Preview of Programming Assignment #2: Lexical Scanner Module

 

Purpose:

To implement an interpreter for our very simple BIOLA language, we need a lexical scanner, which can recognize and divide each statement of a BIOLA program into its individual lexical components (tokens). Later a parser module will call the lexical scanner and rely on the information given by the lexical scanner to do further syntax analysis.

 

General Functionality of the Lexical Scanner Module:

From other modules, users should be able to lexically analyze the BIOLA source program (as a collection of lines of statements like what you have in your editor module) by using the implementation of the lexical scanner module. By looking at the source program, the lexical scanner module should derive the information of (i) for every statement of the source program, a collection of individual tokens (i.e. the basic lexical components) and (ii) for every statement of the source program, the category of these tokens. Users from other modules should be able to get such information back from the lexical scanner module. When requested, the lexical scanner module should also be able to display statement by statement, the individual tokens and their categories in each statement.

 

Sample Executable:

Please download, unzip, and play with this zipped sample executable to get a sense of what the lexical scanner module can accomplish for us.

 

Categories of Tokens:

We’ll use an enumeration type: tokenCategory to encode the category information of each token. Each token should be categorized as one of the following item in tokenCategory.

·                                             KEYWORD                                 // keywords of BIOLA, like function, return, display, read, while, if, else

·                                             ID_NAME                             // identifiers, i.e. names of variables and functions, first character must be a letter and the remaining characters can letters or digits

·                                             ASSIGNMENT_OP              // =, the assignment operator            

·                                             NUMERICAL_OP                        // numerical operators       (such as +, -, *, /, and %)      

·                                             LOGICAL_OP                      // logical operators    (such as &&, | | , ! )       

·                                             RELATIONAL_OP                       // relational operators        (such as >, = =, <, >=, <=, and !=)

·                                             NUMERICAL_LITERAL      // numerical values (such as 2.45)             

·                                             STRING_LITERAL               // string literals (like “Hi Hi”, in a pair of double quotes)

·                                             COLON                                        // end of function title statement (i.e. :)

·                                             SEMICOLON                               // end of statement (i.e. ;)

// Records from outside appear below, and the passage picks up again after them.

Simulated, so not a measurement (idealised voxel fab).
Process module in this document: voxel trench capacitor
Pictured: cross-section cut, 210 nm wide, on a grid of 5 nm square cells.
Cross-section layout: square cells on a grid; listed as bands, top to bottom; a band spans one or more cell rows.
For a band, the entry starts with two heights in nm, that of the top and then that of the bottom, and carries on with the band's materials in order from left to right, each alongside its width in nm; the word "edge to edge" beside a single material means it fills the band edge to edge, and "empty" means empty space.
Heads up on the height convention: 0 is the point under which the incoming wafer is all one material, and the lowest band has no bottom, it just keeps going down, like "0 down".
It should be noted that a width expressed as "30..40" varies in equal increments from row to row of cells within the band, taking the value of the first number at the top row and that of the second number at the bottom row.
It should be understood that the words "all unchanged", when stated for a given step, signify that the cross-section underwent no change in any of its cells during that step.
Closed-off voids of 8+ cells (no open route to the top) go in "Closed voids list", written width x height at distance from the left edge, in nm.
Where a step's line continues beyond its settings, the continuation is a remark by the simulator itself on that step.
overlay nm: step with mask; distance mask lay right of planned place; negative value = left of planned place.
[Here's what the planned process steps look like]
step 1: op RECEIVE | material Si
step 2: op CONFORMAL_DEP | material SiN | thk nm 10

·                                             COMMA                                       // a comma

·                                             LEFT_PARENTHESIS          // (

·                                             RIGHT_PARENTHESIS       // )

·                                             LEFT_CURLYBRACE          // {

·                                             RIGHT_ CURLYBRACE      // }

·                                             COMMENT                          // //

·                                             UKNOWN                            //Everything else

 

 

Data Structures:

As in the Interface module, we use a vector of strings as the data structure to store the source code of a BIOLA program, with each string representing a line of statement. We’ll define and use four types based on the vector class of the C++ standard template library: perLineTokenVector, vectOfTokenVects, perLineCategoryVector, and vectOfCategoryVects to store the information of (i) the tokens of a line, (ii) the tokens of all lines, (iii) the categories of tokens of a line, and (iv) the categories of tokens of all lines respectively.

·        perLineTokenVector: a type for storing the tokens in a line of statement as a vector of strings.

·        vectOfTokenVects: a type for storing the tokens of all lines of statements in the program as a vector of perLineTokenVector objects.

·        perLineCategoryVector: a type for storing the categories of the tokens in a line of statement as a vector of tokenCategory items

·        vectOfTokenVects: a type for storing the categories of the tokens of all statements in the program as a vector of perLineCategoryVector objects.